For a back-to-back defending champion, there can be no signature win in the regular season. But what the Warriors pulled off Saturday in Philadelphia surely provided immense satisfaction.
They used a paste made from grit and sweat to come back for a 120-117 victory over the 76ers. Down 14 in the third quarter, the Warriors regrouped and swept the Sixers off their own floor.
Beating the best team they’d seen since the All-Star break, the Warriors brought a disappointing four-game road trip to an impressive conclusion.
Here are some of the positives and negatives from the game:
Welcome back, Draymond
Put simply, Draymond Green was not a factor in Miami or Orlando. It’s odd, because he has a way of making himself a factor without gaudy numbers. He knew he needed to bounce back, and he did, picking apart the Philly offense with his playmaking and practically devouring the offense with his omnipresent defense. Green scored two points in 18 second-half minutes, yet was plus-12.
This team’s defense follows the lead of Green. If he’s bringing it, they’re shamed into sharing the load. He redeemed himself.
JB brings it again
Even when most of his teammates were snoozing through Miami and Orlando, Jordan Bell was working. Given his youth and sparse playing time, he has plenty of energy. So for the third consecutive game, he was productive. He scored only three points, but he had three rebounds, two blocks and a dazzling assist in 16 minutes. He also did some nice defensive work on Tobias Harris.
Bell’s turnaround is timely enough, but with Kevon Looney unavailable Saturday, there was an urgent need. Bell delivered. He is earning his minutes.
Charity? No thanks
The Warriors entered the game ranked fourth in free-throw percentage at 81 percent, with Stephen Curry and Kevin Durant ranking in the top 10. They went to the line 34 times, two short of their season-high, and they missed 10, tying a season-high. Durant missed four (10-of-14), as did Cousins (6-of-10). As a team, the Warriors missed six in the fourth quarter.

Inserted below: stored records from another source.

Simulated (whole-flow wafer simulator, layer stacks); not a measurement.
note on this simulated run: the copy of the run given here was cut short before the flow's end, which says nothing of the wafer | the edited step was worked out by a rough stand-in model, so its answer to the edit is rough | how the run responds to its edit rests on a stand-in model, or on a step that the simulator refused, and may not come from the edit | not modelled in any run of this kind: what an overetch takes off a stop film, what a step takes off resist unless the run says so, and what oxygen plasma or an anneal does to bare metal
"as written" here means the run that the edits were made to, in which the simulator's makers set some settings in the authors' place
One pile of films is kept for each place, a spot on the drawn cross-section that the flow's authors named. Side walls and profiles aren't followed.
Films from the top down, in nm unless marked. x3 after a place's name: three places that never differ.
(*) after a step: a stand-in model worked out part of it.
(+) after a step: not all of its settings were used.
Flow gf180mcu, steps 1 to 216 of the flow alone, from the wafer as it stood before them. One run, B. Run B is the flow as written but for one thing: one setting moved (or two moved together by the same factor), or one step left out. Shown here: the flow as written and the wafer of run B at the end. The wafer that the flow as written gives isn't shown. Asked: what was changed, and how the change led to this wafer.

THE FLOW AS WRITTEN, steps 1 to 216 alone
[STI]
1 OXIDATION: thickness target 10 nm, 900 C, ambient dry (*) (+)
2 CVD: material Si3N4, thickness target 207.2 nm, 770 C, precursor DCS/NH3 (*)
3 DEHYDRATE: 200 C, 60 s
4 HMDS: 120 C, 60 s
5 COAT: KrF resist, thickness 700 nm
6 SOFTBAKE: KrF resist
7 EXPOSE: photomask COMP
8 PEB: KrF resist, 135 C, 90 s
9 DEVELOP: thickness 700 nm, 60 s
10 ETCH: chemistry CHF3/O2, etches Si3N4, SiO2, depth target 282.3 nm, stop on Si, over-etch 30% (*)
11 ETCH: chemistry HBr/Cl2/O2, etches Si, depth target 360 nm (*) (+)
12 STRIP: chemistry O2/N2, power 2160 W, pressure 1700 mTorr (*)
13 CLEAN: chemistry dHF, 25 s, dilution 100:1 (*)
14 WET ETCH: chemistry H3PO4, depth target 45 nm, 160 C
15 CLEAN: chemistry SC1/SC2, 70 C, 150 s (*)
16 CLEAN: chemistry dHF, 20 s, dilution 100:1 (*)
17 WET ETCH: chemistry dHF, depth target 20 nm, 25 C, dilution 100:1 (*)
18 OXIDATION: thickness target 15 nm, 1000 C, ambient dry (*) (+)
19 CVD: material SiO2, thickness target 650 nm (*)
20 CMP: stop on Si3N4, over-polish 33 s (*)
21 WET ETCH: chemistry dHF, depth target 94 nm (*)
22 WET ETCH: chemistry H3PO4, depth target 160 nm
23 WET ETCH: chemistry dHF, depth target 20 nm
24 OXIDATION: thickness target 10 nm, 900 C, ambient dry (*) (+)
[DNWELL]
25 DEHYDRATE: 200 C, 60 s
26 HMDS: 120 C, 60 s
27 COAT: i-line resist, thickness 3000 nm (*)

Because they don’t get to the line very often, ranking 24th in attempts, they need to exploit all opportunities for easy money. They were fortunate to dodge disaster.
The Hustle Game
It was impressive enough that the Warriors came up with 14 steals and seven blocks. What was more remarkable was the breadth of contributors. Six different players got at least one steal, with Curry swiping a team-high four. Four different players had at least one block, with Andre Iguodala rejecting a team-high three shots. That’s 21 effort points -- with 14 coming in their ferocious second half.
Steals and blocks are a great way to measure a team’s defensive tenacity. We’re confident that assistant coach/defensive coordinator Ron Adams was pleased.